Re: Application bundles in Gnome OS
- From: Alexander Larsson <alexl redhat com>
- To: Colin Walters <walters verbum org>
- Cc: gnome-os-list gnome org
- Subject: Re: Application bundles in Gnome OS
- Date: Wed, 19 Sep 2012 10:43:36 +0200
On Tue, 2012-09-18 at 22:21 -0400, Colin Walters wrote:
> On Thu, 2012-09-13 at 19:01 +0200, Alexander Larsson wrote:
>
> > https://github.com/alexlarsson/bundler
> >
> > It basically just loopback mounts a squashfs file in a private mount
> > namespace in a hardcoded place and execs a hardcoded binary name from
> > it. There is no desktop integration and no other flexibility, although
> > things like that *could* be introduced by a separate daemon that
> > extracts metadata from "installed" bundles.
>
> Right.
>
> You could go even more minimal - an application is literally just an
> executable installed in /opt/globally-unique-name.
Not sure what you mean here? Thats the result e.g. bundler gives you, a
single ELF file that you can run. It just makes it easier to construct
such an executable from existing codebases. How is what you mean
different?
> It's not clear to me that it's a good idea to mandate use squashfs or
> something like that - yes, you save disk space, but at a runtime cost.
> Demand paging becomes more complex; reading in that next page may
> involve a substantial amount of decompression.
Squashfs need not be compressed, thats selectable at image-build time.

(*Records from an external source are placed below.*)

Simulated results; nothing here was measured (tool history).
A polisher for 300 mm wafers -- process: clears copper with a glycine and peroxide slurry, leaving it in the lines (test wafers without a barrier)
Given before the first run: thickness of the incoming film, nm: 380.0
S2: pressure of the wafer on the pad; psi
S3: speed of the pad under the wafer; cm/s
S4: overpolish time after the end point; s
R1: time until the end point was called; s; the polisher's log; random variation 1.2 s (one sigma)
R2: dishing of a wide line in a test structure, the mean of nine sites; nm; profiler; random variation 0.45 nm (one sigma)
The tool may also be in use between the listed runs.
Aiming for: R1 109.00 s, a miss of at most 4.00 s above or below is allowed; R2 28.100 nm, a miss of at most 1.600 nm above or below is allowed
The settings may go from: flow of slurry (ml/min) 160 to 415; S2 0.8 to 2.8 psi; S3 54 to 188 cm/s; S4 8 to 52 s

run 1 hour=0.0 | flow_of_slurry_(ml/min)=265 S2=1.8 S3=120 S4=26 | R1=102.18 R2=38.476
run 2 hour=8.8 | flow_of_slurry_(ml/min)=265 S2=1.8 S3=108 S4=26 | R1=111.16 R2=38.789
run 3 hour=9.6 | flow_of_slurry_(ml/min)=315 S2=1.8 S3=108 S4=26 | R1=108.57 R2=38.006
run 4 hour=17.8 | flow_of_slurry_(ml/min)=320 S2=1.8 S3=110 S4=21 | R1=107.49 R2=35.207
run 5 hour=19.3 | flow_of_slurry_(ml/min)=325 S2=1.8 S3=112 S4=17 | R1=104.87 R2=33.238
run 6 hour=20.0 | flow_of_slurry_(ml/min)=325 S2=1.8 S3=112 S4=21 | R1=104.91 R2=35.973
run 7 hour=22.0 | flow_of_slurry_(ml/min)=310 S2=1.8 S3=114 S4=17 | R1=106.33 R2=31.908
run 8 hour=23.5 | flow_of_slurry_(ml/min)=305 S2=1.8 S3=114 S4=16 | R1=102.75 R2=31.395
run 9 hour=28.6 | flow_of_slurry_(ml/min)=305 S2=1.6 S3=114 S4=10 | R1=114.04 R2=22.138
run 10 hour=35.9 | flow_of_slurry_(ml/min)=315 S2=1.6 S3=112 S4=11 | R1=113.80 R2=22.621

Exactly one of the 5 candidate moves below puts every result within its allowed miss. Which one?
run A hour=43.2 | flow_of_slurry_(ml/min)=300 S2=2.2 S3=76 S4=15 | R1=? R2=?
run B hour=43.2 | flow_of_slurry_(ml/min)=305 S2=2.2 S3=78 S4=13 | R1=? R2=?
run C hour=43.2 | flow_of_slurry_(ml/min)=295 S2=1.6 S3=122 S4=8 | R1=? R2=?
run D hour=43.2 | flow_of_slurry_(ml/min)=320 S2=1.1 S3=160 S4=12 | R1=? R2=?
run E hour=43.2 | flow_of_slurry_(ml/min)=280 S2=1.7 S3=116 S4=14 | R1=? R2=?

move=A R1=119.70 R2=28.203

However, gzip (the default compression mode in squashfs) is pretty fast,
and given modern CPU speeds vs disk speeds it's quite likely that
reading a smaller file and uncompressing it is faster than reading the
uncompressed file.
And if its not, we could use something like snappy[1] which definately
is fast enough for this.
Doing unbundling of the installed apps is still an interesting idea
though, as we could then unbundle to sha-1 names in a single directory +
hardlinks in the app, which gives us instant memory sharing.
> There is one runtime feature that I think should be mandated - a cache
> directory writable (and executable) by the application, separate from
> the home directory.
This is somewhat problematic in that you can have multiple instances of
a single app running, although I guess we could punt this to the app to
handle (i.e. its no different than a non-bundled version).
> This route is the total opposite from what Ubuntu is looking at with
> their application upload process. But I think it's most interesting to
> look at what features are needed *fundamentally*, and what is
> conceptually sugar on top.
One question that comes to mind is, do we fundamentally need sandboxing?
That is the single feature that will be hardest to implement and affect
how people bundle apps most. It also means most apps won't work as-is.
Maybe sandboxing could be made optional for untrusted (non-signed) apps.
That way it can be introduced while still allowing current linux apps to
work as-is, if packaged by some trusted source.
> Core data files like translations could just as easily be embedded ELF
> resources (as you know being the author of GResource, but worth
> mentioning for others).
bundlers puts the whole FS inside an ELF resource, which is essentially
the same thing, except the already existing tools like the libc
translation support works as-is without needing to rewrite the world.
> One final thing - I'd love if whatever bits we have on the application
> source side are focused around git repositories as input. The build
> system should just Do The Right Thing when presented with one.
Git repositories do not have enought metadata to build executable
bundles though. Using something like jhbuild or similar is a great way
to get *something* that compiles and runs. But at the end you will end
up with a single shared prefix that has all the build requirements and
all the devel/example/tools files for everything you built. But what you
need to bundle is the minimal set of runtime dependencies that your app
needs.
So, in addition to pointing to the git repo and knowing how to build and
install it into a prefix we need metadata for:
* Which other src-modules are needed to build this src-module
* Which files are needed at runtime.
* Which other binary-module-subsets are needed at runtime.
* What scriptlets do we need to run once we've put the required runtime
files in the bundle.
Additionally, it seems like when building a bundle like this it would be
nice if you were able to re-use pre-built modules for most dependencies.
This means you will end up with identical binaries in many bundles,
which lets us do memory-sharing, but it also lets us pool resources (for
development and bundling) of these things.
This seems a *lot* like what current packaging systems do. In fact, you
could easily imagine using specfiles and rpms built to a separate
prefix, in a separate rpmdb to handle building such bundles.